Edit: When they are fully on, FET's can dump this many Amps no problem, but that's because they are not dissipating Watts when fully on. We can't expect a circuit failure to play nice though.

If you wanted to get a finer grain amp rating for your fusing or a bit more headroom, you can get 15 Amp fuses instead and gang up one for every two FET's. This gives you ~7.5 Amps effective protection for each FET when running a modest current. So if one goes short,his buddy is already dumping some amps to the fuse, then the head room is smaller for the short one. With this way you will only have to buy half as many fuses also. The only bad thing is that if your running low load and one decides to go more short circuit, that will be ~15 Amps X 24 Volts or 360 Watts. The transistors will only survive this for a very short time. Our cooling can only help so much before the thermal impedance of the package reaches it's limit. Though I suspect even this will be safe enough since we are not necessarily dumping all the watts in our transistor.

No matter what, 10 Amps or less per FET at 24 volts supply will not damage them as that's within there safe operating area.

 

[jocanon]

Sounds good, I'll probably go with 10 amp fuse per FET.

 

[jocanon]

A more than 5 Amp but less than 10 Amp slow blow fuse on every single MOSFET's ground would be ideal.

So, that would be between the source (3rd pin) on the FET and the .13 ohm current sense resistor? Or would it be between the ground and the current sense resistor, or does it matter?

 

[()blivion]

Yeah, since we are protecting our circuits parts, it may be worth while to get 10 of these as well.

https://www.digikey.com/product-detail/en/V47ZA05P/F3048-ND/1009560

These are to protect against over voltage should something go wrong, and it will only cost you $5:00 to do.

 

[ronv]

Rule #47. A transistor protected by a fuse will always short to make sure the fuse blows.

 

[()blivion]

So, that would be between the source (3rd pin) on the FET and the .13 ohm current sense resistor? Or would it be between the ground and the current sense resistor, or does it matter?

Not sure. There are three ways you could do it.
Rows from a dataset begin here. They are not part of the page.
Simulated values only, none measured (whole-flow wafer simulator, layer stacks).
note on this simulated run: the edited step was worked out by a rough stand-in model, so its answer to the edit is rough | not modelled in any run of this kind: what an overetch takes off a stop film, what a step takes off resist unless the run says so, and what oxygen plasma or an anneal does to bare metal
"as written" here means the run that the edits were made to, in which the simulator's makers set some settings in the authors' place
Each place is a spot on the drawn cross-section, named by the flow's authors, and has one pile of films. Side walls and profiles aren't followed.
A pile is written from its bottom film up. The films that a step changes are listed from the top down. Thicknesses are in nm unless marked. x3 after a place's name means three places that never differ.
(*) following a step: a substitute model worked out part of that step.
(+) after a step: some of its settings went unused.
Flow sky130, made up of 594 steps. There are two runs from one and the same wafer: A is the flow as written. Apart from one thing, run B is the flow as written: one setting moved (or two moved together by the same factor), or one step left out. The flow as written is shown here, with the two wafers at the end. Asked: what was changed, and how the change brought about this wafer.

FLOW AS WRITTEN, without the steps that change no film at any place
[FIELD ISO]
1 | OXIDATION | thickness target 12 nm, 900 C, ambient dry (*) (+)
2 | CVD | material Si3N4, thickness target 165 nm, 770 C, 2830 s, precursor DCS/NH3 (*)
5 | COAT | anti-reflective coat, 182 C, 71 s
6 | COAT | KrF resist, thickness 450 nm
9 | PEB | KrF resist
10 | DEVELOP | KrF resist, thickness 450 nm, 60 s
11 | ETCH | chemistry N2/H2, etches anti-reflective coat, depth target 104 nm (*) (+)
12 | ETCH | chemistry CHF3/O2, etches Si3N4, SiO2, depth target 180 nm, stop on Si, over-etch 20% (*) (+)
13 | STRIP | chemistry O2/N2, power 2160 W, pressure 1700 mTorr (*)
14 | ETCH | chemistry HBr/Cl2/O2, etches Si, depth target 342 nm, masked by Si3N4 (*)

(1) Between the resistor and ground
(2) Between the FET and the resistor, with the current sense line on the FET's side of the fuse.
(3) Between the FET and the resistor, with the current sense line on the resistors side of the fuse.

Config (2) is the most hard to figure out. If a FET shorts, and the current goes through the OP amps input to ground, then the thin current sense wire will ablate just as well as any fuse I would imagine. But with the fuse in between the sense loop and ground you may mess with the effective resistance and possibly compromise precision in setting current sense loop. However, fuses increase in resistance sharply as they heat up from over current, this will put a large voltage on the current sense causing it to try to shut the transistor off. This may or may not have a useful effect for us depending if the FET is still responding to signals.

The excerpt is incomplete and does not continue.